Why do people choose inappropriate data-types?

Confusion of Storage, Interchange and Presentation forms of data causes selection of inappropriate data-types
SQL: Storage, Interchange and Presentation forms of data

Phil Factor identifies the main reason for this problem as:

“Confusing how data will be presented with how it will be stored”.

I agree. Here are some reasons Analysts choose inappropriate data-types:

  • We approach problems from the outside and take the users’ point of view. We should consider presentation. Inside the database, data should be stored in an appropriate form.
  • The same argument applies for interfaces and interchange formats. Interface requirements should not determine the way data is stored internally. Interfaces are still important. Where possible, standard interchange formats should be used.
  • Spreadsheets have made us lazy. You don’t have to think about the “data-type” when you key something into a cell. Format and validation are often added afterwards.
  • There are “folk memories” about problems with data in old file-based systems. These systems did not have the rich range of data-types of modern databases and languages.
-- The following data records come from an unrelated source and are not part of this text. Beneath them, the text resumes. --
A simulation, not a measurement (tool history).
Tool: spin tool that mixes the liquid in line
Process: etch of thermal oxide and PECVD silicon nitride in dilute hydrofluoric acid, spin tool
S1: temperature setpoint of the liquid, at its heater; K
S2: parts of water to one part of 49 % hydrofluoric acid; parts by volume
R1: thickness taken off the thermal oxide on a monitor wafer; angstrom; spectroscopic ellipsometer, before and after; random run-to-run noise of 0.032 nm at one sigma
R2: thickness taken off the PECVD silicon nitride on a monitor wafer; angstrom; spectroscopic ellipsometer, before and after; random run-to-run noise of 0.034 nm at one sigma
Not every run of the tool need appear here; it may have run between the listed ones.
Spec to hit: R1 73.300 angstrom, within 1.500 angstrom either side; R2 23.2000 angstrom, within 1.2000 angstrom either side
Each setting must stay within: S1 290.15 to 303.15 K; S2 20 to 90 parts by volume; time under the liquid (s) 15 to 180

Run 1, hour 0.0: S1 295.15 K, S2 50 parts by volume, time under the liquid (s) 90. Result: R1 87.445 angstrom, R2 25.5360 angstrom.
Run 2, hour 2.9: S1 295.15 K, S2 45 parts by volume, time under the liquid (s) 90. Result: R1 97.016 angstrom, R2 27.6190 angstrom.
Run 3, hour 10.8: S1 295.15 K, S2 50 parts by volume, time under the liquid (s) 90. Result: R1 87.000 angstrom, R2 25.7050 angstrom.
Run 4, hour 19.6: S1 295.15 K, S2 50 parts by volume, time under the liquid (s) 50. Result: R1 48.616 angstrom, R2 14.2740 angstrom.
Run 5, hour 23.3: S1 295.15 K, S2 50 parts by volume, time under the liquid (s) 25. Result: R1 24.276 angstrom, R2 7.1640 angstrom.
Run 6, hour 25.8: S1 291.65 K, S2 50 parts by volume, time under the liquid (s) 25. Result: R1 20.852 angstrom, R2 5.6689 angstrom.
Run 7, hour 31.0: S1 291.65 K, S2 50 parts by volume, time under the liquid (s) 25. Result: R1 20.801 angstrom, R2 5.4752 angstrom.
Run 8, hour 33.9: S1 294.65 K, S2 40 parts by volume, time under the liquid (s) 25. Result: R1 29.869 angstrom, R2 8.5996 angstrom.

Consequences of using inappropriate data-types

Inappropriate data types can have serious consequences for a system we are building. Some of these problems are not obvious. Many of these problems apply to all systems. Some of these problems become more important with larger databases.

  • Having the wrong format makes validation harder. It prevents the database engine from checking the content and increases the risk of “garbage data” getting into the system.
  • The possible presence of garbage data makes error handling throughout the system harder.
  • Storing data in “display format” imbeds that format deep inside the system.
  • “Dates” are associated with useful functions which simplify program design.
  • Inappropriate data-types can change how data is sorted. This influences how indexes work and cause performance issues.
  • The “correct” data-types are usually very space efficient. Using alternatives can waste space in the database for no benefit.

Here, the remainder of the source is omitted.